A. Yes the machine will stop to change bits. One of my future upgrades I am planning is to add a tool changer to the CNC. With this tool changer, the CNC will automatically go to the tool changer, drop off the router bit you just got through with, and then pick up the next bit that will be needed. All automatically.. You can see some videos of this at work:

http://video.google.com/videoplay?do...11940888627972
http://video.google.com/videoplay?do...45240137833037
http://video.google.com/videoplay?do...91859906584476


(4) The Table / Sled / Bed, or whatever you call it, looks very rugged and strong! Are the blue parts, ends, etc., a different kind of metal? Does the sled move on free rolling Rollers but controlled with cables? What is the main way the movements are controlled? 
A. Probably 90% of the machine is made out of mdf. About the only metal parts are the pipes that the skateboard bearings run on and the threaded rod that controls the travel. The machine moves three different ways x, y & z ( x-left & right y-across the table & back z -up & down) and there is a stepper motor that your computer controls for each of these axis. The stepper motor is attached to a threaded rod (in my case a 1/2"x 18) and this controls how far & in what direction the machine travels for each cut. Sounds complicated but after watching one work a couple of times, everything falls into place. 


(5) Can you give us a Link to the Forum(s) that you used to get help as well as any other helpful Links?
A. http://www.cnczone.com/forums/showthread.php?t=15139 You will have to register to see the pictures - which you must do to appreciate this machine.


(6) What are the sources data types from which you can work? For your sign; jpg or graphic pic? Mech. drawing, CADCAM software?
A. The software I use to do most of the drawing is Vcarve Pro - http://www.vectric.com/WebSite/Vectric/vcp/vcp_index.htm and the software to control the CNC is Mach3 - http://www.machsupport.com/artsoft/index/index.htm. As far as I am concerned, this is the best and simpliest software I have seen. Some of the other software cost $1000's and takes a rocket scientist to use.



(7) Does your software use the machine to determine wood thickness or do you explicitly tell it?
A. I have to tell the software how thick the wood is.

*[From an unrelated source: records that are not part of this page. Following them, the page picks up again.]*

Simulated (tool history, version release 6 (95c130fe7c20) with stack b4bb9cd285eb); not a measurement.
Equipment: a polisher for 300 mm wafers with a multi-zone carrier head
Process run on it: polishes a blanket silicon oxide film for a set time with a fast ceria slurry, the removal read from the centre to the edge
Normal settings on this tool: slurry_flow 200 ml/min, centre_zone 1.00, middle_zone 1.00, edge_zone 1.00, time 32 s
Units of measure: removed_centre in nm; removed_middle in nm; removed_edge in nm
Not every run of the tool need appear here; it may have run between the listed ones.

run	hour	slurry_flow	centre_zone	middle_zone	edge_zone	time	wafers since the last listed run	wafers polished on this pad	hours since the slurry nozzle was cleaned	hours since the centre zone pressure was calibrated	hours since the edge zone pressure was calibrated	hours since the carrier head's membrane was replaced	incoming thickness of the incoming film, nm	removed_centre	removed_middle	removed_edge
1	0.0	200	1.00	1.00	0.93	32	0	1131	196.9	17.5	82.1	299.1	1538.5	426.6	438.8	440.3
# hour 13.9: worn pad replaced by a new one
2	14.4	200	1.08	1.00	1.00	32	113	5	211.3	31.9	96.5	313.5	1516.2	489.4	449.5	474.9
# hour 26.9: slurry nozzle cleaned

(8) If you wanted, could you change bits in the Knob Job to Roundover the outside edges?
A. yes


(9) How much do you leave uncut, at the bottom, to keep pieces in place?
A. I tell the software how thick and how long to leave the tabs. (see question 2). I usually set mine up to leave the tabs 1/8" thick and 1/4"long. I can put as many tabs as I want and whatever size I think I need around a piece. Small pieces, I usually leave 2 tabs and on larger pieces I leave 4. This could change if I thought I needed more.


----------



## challagan (Feb 7, 2006)

Wow, now that is cool. Sweet machine! 

Corey


----------



## harrysin (Jan 15, 2007)

"You will have to register to see the pictures - which you must do to appreciate this machine."

O dear Joe, does this mean that you are going to forgo the pleasure of visiting this forum? (refer to you're answer to my suggestion that registration be required to visit Router Forums.com)


----------



## Joe Lyddon (Sep 11, 2004)

BlueGoose said:


> You guys are like I was when I first got started - inquisitive and excited about the machine. I hope I have answered all of your questions. If you have any more let me know and I will try my best to answer them.
> 
> 
> (1) PLEASE tell me it didn't cost an arm and a leg to make
> ...


Hey BlueOne,

Thanks again!

OOOOOO... The following links cannot be found... Error 404
*
http://video.google.com/videoplay?do...11940888627972
http://video.google.com/videoplay?do...45240137833037
http://video.google.com/videoplay?do...91859906584476
*

I'll have to do some studying...   :sold:


----------



## DougO (Jan 4, 2006)

Oops, sorry about the links. I did not try them after I cut and pasted them. Try these links. I think they will work better.

http://video.google.com/videoplay?docid=-2674911940888627972
http://video.google.com/videoplay?docid=-6628045240137833037
http://video.google.com/videoplay?docid=6680491859906584476


----------



## Joe Lyddon (Sep 11, 2004)

Thank you!

WOW! That looks like an Arm & a Leg to get into!! Those bits have to cost a lot more!


----------



## DougO (Jan 4, 2006)

The bits are just regular router bits. The holders are what you are talking about costing. I am not sure what their cost is. I think they are @$25 each.


----------